بازدید 17573

The Father, the Son, and Donald Trump’s Holy War

How Trump’s “Muslim ban” is creating a minority where there was none before and making all Americans choose where they stand.
کد خبر: ۶۶۱۷۸۲
تاریخ انتشار: ۱۱ بهمن ۱۳۹۵ - ۱۶:۰۸ 30 January 2017
My parents are Muslims, but open enough in their faith to welcome the idea I might baptize their eight-month old grandson into Christianity. My wife and I hadn’t yet made a final decision, but until this weekend — when President Donald Trump’s ban on immigrants from seven Muslim-majority countries when into effect — we thought we were clear enough in our motivations.

Britta, my wife, was raised in her small Catholic German hometown with a religious life never available to me when I was growing up on Long Island, New York, surrounded by mainstays of Iranian culture like the Farsi language and Persian New Year celebrations, but little exposure to any Islamic community. I imagined our son, like my wife during her own childhood, could, by joining a church, have access to a sense of history and solace, and perhaps some wisdom, too. Christian theology always struck me as particularly unintuitive compared to other spiritual alternatives, but I can’t say it seems any less likely to be true.
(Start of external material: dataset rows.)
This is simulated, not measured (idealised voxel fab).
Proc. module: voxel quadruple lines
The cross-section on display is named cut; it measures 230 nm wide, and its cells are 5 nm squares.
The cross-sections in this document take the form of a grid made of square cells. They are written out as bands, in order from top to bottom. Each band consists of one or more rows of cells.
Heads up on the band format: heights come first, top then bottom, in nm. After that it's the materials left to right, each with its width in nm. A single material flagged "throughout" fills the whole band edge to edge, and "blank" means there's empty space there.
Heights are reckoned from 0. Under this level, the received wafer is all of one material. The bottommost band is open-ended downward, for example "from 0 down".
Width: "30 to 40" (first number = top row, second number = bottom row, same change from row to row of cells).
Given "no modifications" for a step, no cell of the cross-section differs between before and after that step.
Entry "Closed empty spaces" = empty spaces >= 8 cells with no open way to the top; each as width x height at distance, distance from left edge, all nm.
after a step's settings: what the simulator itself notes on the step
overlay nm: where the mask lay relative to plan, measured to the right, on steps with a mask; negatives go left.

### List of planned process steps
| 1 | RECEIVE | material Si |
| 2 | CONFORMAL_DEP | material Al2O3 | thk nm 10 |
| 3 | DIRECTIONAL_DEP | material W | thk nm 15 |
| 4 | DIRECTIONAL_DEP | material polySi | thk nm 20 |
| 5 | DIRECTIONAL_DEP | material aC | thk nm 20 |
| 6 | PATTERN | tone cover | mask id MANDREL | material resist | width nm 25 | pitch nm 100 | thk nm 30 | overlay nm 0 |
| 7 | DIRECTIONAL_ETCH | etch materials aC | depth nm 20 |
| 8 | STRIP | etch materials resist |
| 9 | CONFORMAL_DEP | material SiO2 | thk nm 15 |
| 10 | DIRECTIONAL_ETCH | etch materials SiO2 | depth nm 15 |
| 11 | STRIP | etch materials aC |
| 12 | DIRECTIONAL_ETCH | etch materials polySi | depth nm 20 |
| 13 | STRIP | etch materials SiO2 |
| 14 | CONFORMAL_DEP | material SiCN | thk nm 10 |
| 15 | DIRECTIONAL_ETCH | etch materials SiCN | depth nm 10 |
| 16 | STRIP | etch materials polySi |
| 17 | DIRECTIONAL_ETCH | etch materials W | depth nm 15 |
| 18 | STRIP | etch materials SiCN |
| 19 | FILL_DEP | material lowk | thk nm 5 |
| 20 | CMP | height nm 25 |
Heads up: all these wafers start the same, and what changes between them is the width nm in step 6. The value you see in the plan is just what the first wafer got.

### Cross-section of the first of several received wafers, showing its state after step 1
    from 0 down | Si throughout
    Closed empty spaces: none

Britta and I were more reserved, not just with each other, but ourselves, about an additional motive. We had lived in Germany together before, and we figured there might be some chance that our family would live there again. We are also aware that Germany is an avowedly Christian nation: even lesser Christian holy days are national holidays, public schools teach the Bible, the national government collects taxes on behalf of two officially recognized churches, and politicians describe and defend Christianity as the country’s Leitkultur, its leading culture.

Whether one objects or not to these aspects of German life has always been somewhat beside the point. There are historical reasons for them, and while they aren’t immune to change, nor are they artificial impositions. So why not put our son in a position where he wouldn’t potentially be excluded from the majority, and have access to the cultural privileges that entails? There seemed plenty to gain for his future identity and social life, and at little moral cost.

This was, I now realize, an ignorant calculation. Spirituality aside, there are political stakes that Britta and I both, for our own reasons, found difficult to appreciate. This is the ignorance that Trump’s immigrant ban has now exposed, and corrected.

Morality isn’t exempt from a decision to join one side of a social divide when it means leaving the other side. What Trump has done is create a new division for Americans to contemplate and confront. Americans have always inherited, and struggled against, race as our great national rift. With an immigration system that now discriminates against Muslim immigrants, we are now adopting Europe’s lines tradition of officially dividing ourselves along the lines of religion.
Trump has created an American Muslim minority where there was none before.

Of course, Christians have always been the demographic majority of the United States. Perhaps it is inevitable that a president would encourage them to act as a political majority, too. But we can still recognize this shift as new.

As an Iranian-American, I never previously had the sense of a Christian majority jealous of its power, and intent on using the law to enforce its dominance. Which is another way of saying that as a secular Iranian-American, I didn’t often feel Muslim. My religious identity seemed a contribution to difference, not a standing invitation to competition or division. I didn’t feel disadvantaged by the official representatives of my country, much less a potential object of oppression for the sake of Christian self-esteem.

I do now. How could I not? I have countless relatives in Iran whom I’m not sure I will ever see again. I also have two great-aunts — both in their 80s, both holders of green cards — who were fortunate to have arrived at Dulles Airport last week, but may have to make a lifelong choice between seeing their families in Iran, or their children and grandchildren in the United States.

The question of whether America requires defending from my great-aunts’ allegedly Muslim values dissolves into meaninglessness. What values are at issue, exactly? The desire to live with your family? The hope to age without fear of bureaucratic capriciousness upending everything? Depriving countless Muslims of their dream, or their existing reality, of a life in America serves no purpose except as a temporary balm to Trump voters who were issued a promissory note by their candidate, the cashing of which requires a revolution.

There is a burden in being a minority. But majorities suffer their own moral costs, just as minorities have their own moral privilege. It is a privilege of struggle. There is dignity in turning down political advantages one didn’t earn, and in having a lower vantage point from which to observe injustices committed against our peers.

Of course, along any social division, there are many with no choice about the side they to which they are assigned; no choice whether they will be made to experience cruelty and exclusion, or whether they will rather be obliged to reap the rewards of cruelty imposed on others. That is a tragedy, one that Americans have never been spared, however much I always thought our country sought to resist it.

But my wife and I do have a choice for our son, and we’ll make it with the moral dangers of our countries’ rising prejudice and chauvinism in mind. I see that as a blessing, and hope that eventually he will, too.

The baptism would have been this summer in Germany, but it will now be called off for now. My parents, dual citizens of the United States and Iran, will be spared having to ask an immigration lawyer if they would have been able to attend.